# 2002 Hymer B754 - Leisure battery charging



## HarleyBiker (Apr 16, 2009)

I have discovered that the leisure batteries are not receiving charge from the alternator when on the move. The engine battery is ok, and the leisure batteries are charging on 240v hook up.

There are no obvious signs of broken connections and the large fuses in the battery box are intact as are the fuses on the Electroblock.

Does anyone have any ideas before I suspect the Electroblock itself?


----------



## HarleyBiker (Apr 16, 2009)

Further to my post above, it also transpires that on hook up this does not charge the engine battery.

I must confess that in the five years I have had the vehicle, I have not noticed whether this was the case before!
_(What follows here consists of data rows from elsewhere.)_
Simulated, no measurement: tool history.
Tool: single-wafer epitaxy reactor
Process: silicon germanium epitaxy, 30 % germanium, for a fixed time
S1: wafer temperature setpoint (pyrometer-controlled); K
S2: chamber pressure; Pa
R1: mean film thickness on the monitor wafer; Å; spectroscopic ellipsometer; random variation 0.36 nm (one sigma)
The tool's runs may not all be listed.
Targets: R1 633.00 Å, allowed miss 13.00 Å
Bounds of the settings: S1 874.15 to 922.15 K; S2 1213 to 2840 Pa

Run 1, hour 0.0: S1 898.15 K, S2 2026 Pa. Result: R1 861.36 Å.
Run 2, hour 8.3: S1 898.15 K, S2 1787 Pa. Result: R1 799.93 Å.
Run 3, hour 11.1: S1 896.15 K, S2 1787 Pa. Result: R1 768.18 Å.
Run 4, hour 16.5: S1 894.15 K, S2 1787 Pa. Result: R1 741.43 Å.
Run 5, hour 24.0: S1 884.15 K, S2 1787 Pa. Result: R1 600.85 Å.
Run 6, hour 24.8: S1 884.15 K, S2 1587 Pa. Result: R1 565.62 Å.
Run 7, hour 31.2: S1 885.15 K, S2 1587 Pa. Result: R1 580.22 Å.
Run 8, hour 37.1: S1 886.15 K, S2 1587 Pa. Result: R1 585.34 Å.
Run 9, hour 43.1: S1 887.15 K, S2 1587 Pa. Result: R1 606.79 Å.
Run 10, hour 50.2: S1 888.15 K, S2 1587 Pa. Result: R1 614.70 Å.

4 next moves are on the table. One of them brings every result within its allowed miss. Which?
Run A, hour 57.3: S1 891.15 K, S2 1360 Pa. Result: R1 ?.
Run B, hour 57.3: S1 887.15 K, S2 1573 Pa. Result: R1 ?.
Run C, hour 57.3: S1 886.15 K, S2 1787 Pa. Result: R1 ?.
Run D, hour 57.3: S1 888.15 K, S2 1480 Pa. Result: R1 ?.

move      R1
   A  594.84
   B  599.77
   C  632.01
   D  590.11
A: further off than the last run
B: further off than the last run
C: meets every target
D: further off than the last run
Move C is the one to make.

Can any other Hymer owners shed any light on this?


----------



## JeanLuc (Jan 13, 2007)

From your description, I am not convinced it is a problem with the Elektroblock. The link below will take you to a post that may explain the problem.

Philip

http://www.motorhomefacts.com/ftopicp-802324.html#802324


----------



## HarleyBiker (Apr 16, 2009)

Thanks Phillip. Spot on! I have found a 50amp fuse which has blown, tucked above and behind the engine battery. Replacement has solved the problem of the engine not charging the leisure batteries.

I am in debt to you and the original poster!

John.


----------